Recently, we see a special emphasis has been laid on software supply chain security referring to the recent report by Google – 2022 Accelerate State of DevOps Report. With security holding center stage, we see a good emergence of practices such as “SRE” and “DevSecOps.”
- continued difficulty with delivering timely business value and innovation
- a fragmented toolchain
- quality sacrifices
To get more clarity behind these similar findings, let’s understand what makes a DevOps pipeline. How can we strengthen our DevOps pipeline?
Before our discussion begins, organizations that want to adopt DevOps should remember
- what DevOps is
- what DevOps does
- what goals to set for successful DevOps adoption.
Why Does DevOps Matter?
Today software is no longer a mere support for business but has become an integral component of every part of a business. Just the way companies have sped up the production of physical goods with industrial automation, similarly, we now need to transform how the build and delivery of software can get better.
The goal of DevOps is to increase the velocity of software delivery whilst maintaining the stability and availability of your applications. To achieve this it has two core principles –
a) Elimination of siloes among cross-functional teams
b) Bringing in Automation
What makes DevOps
First, let’s understand what DevOps is in action with some instances
- With microservices and continuous delivery, teams take ownership of services and then release their updates/patches quicker.
- Monitoring and logging practices help all teams stay informed of any deviations in performance in real-time.
This brings both the dev and ops teams together breaking down siloes.
DevOps is incomplete without automation. We need DevOps Automation to reduce human assistance, and also reduced errors. This also facilitates feedback loops between dev and ops teams so that iterative updates can be deployed faster to applications in production.

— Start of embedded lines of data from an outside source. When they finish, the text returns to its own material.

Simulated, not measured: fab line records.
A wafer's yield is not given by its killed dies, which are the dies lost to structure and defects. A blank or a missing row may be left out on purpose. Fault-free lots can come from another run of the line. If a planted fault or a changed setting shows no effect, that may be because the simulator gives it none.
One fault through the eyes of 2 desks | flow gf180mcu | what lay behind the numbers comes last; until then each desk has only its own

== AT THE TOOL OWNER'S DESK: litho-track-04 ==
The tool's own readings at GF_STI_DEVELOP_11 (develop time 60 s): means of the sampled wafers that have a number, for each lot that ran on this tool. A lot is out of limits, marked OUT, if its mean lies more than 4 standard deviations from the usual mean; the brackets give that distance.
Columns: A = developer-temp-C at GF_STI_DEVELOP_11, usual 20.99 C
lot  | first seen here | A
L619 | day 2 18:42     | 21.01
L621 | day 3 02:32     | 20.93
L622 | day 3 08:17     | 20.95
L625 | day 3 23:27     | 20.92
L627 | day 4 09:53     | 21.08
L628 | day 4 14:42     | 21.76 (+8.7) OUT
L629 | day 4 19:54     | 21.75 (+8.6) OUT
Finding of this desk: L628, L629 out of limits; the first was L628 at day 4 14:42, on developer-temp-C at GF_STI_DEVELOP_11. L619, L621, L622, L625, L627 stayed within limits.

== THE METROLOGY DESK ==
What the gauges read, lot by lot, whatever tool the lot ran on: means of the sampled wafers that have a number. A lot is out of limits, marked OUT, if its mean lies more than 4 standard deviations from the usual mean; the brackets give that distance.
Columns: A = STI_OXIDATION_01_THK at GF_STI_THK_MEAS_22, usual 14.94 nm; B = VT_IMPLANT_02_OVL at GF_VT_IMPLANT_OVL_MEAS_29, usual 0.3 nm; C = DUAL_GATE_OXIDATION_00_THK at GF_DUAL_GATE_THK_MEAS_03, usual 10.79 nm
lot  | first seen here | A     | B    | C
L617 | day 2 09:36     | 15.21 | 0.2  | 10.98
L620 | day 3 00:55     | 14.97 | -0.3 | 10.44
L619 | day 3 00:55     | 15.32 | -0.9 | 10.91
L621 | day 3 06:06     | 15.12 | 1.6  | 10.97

Now, what we are looking for is that one practice, approach, or tool that brings all of this together with automation.
It is the Continuous Integration and Continuous Delivery (CI/CD) Pipeline. Through the CI/CD pipeline is how we omit the barriers and the transition between dev-centric domains and ops-centric domains happens.
CI/CD pipeline has become the backbone of DevOps. It brings in DevOps automation in the form of automated tests and automated deployments.
Code from a faulty CI/CD pipeline deployed in production maximizes the potential for incidents and disruptions, and given its fault, it could have missed capturing any error.
A failed CI/CD stage affects both velocity and stability in the DevOps pipeline.
This automatically makes the CI/CD phase fragile. One such commonly noted event is “flaky tests” by developers. The condition where certain automated tests in CI may randomly fail or succeed without any actual change in the code.
Differentiating the “CI” part of the CI/CD pipeline
Continuous integration consists of the version control system, automated code building, and automated testing. It becomes the single source of truth by providing a version control system and artifact repository. The prime motive of continuous integration is to ensure the changes in the code are continuously integrated and appropriately tested.
(A good read – Elements of CI/CD Pipeline)
To keep up with the rapid development pace, developers tend to override these tests, ignoring all the warning signs. This actually creates vulnerable gaps in our deployed codes which obviously maximizes the chances of getting our environments corrupted.
Ultimately downgrading our trust in CI processes.
How to strengthen the DevOps Pipeline?
The objective of the DevOps environment is to avoid the slippery slope of unknown fails. Considering the importance of the CI phase, we need to take appropriate measures to strengthen it.
Furthermore, with an increased preference for cloud microservices, it has become seemingly difficult to debug CI tests in a distributed environment. Many of these issues have arisen due to the erosion of observability, caused by the abstraction of the underlying layers of infrastructure when using the cloud.
Although on the surface the usage of microservices toolchain doesn’t demand any adoption of new social practices. Yet, normally seen, it’s too late before the tech teams realize their old work habits not helping them address the management costs introduced by this new technology. This makes it essential to understand why the successful adoption of cloud-native design patterns needs robust observable systems and the best DevOps and SRE practices.
The Role of Observability in Strengthening the DevSecOps Pipeline
The goal of observability is to enable people to reason about their internal state of systems and applications by providing a level of self-examination.
For example, we can employ a combination of logs, metrics, and traces as debugging signals.
However, if we look at the goal of observability we find it agnostic in terms of how it can be accomplished.
Looking back at monolithic systems, it was easier to anticipate the potential areas of failure and thereby making it easier to debug the entire system all by ourselves. Also, in addition to that, we were easily able to achieve the appropriate observability by using verbose application logging, or coarse system-level metrics such as CPU utilization combined with additional insights. Yet, these tools and techniques no longer work for the new management challenges created by cloud-native systems.
If we draw a comparison between legacy technologies like virtual machines and monolithic architectures and present-day technology like containerized microservices – we might find it difficult to get data with old observability tactics.
This is because –
- Growing complexity from interdependencies between components
- Transient state discarded after container restart
- Incompatible versioning between separately released components
For debugging anomalous issues, engineers need help to detect and understand issues from within their system, i.e., a new set of capabilities. Distributed tracing can help in capturing the state of system internals when specific events occur. It can be done by adding some context in form of many key-value pairs to each event – making it easier to capture all parts of our system. Quite helpful in breaking down and visualizing each individual step. As it shows the impact of the components while executing a specific request due to their interdependency.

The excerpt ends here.